Is it time for deep cuts or should the borrowing go on?
What Do Women Want? was the question feminist writer Erica Jong asked in 1998. Professionally, I would like an answer to another burning question: What do markets want?
That riddle deepened with a chilling comment from Francisco Gonzalez, chairman of one of Spain's biggest banks, BBVA. “For the majority of Spanish companies and financial firms, international capital markets are closed.
“If the Spanish state is having difficulty in financing itself outside Spain, then the difficulties will be even greater for those in the private sector.”
This remarkable statement prompted EU leaders to agree new EU surveillance of national budgets and the publication of stress tests on EU banks. The stress test decision was opposed by the banks and their lobby groups for being offensive to the secrecy of Irish officialdom and political life, but the objections melted like snow in an Irish June.
Gonzalez's comments spurred the Bank of Spain to publish the results of stress tests on Spanish banks and for EU leaders to promptly agree to follow suit at last week's summit but it’s clear markets are not willing to replace the debt of many European banks. In the case of Irish banks alone, €77bn of such debt must be repaid. Markets also appear increasingly reluctant to lend to Ireland. Yet, just when one thinks this may be the terminal crisis, a successful but puny €3bn bond auction by the Spaniards gives the euro its best day for a couple of years. After the stress test announcement the euro rose again, as did European shares. But why were we facing a lenders' strike in the first place? Because banks and investment funds simply want more information.
Inter-bank lending is shaky because banks don’t know what other banks hold in government bonds that might be at risk of default. Doubts also exist about the losses faced by European banks on the assets they still hold from the bubble days. Policymakers seem to have forgotten that markets are essentially exchanges of information rather than of actual products bought and sold. If markets knew enough, they would lend to countries at an appropriate interest rate and governments could choose between borrowing or cutting their budget deficits and risk further contraction in the economy.
Post Tuesday’s UK Budget, one can wonder if Chancellor Osborne is killing the recovery. Or would failure to act on the deficit risk lead to a punitive rise in long-term interest rates — or even a refusal to lend at all?
Here, some Irish economists have formed an unlikely alliance with the trade union movement in calling for a slower approach to reducing this country's yawning deficit. Others say the difficulties in the market show the Government is not cutting fast enough.

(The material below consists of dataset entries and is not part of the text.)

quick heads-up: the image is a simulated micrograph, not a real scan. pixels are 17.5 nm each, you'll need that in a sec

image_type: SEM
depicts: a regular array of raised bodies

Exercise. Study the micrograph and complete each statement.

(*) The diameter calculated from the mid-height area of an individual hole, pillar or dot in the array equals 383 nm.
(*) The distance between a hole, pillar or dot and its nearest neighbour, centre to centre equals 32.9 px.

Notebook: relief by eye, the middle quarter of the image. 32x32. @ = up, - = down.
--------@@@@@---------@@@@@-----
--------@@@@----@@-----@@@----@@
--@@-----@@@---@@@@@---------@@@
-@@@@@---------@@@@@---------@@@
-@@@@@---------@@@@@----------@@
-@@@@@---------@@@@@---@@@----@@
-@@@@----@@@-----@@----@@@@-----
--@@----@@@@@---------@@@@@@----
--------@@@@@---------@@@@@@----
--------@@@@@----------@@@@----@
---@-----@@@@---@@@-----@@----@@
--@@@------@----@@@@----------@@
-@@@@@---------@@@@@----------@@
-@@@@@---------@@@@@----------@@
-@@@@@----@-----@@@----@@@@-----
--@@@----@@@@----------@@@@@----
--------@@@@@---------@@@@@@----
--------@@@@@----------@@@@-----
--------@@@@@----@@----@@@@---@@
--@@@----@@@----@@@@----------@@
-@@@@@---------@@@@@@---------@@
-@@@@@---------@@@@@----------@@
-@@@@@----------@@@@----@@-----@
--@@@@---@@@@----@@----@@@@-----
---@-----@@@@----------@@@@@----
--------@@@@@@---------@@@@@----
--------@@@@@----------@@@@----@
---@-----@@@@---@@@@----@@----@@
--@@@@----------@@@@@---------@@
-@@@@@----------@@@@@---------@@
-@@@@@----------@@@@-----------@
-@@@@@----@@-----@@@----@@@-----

There are big guns ranged on both sides. In just the past seven days, Alan Greenspan warned that the market could yet treat the US like Greece if present deficits continued. Meanwhile, veteran UK analyst Samuel Brittan argues that an expanding economy will itself generate most of the savings required to finance budget deficits. Harvard Professor Paul Krugman brought in the Irish angle, pointing out that Ireland's budget correction has been much praised, and Spain's much criticised. Yet the interest rate demanded by markets for lending to Ireland is significantly higher than they will accept from Spain, proving his opinion that markets prefer growth to fiscal austerity.
If information is key, markets do know more about Irish banking than Spanish. It’s a pity that something so vital for economic policy making — how much borrowing lenders will tolerate — is subject to so much uncertainty.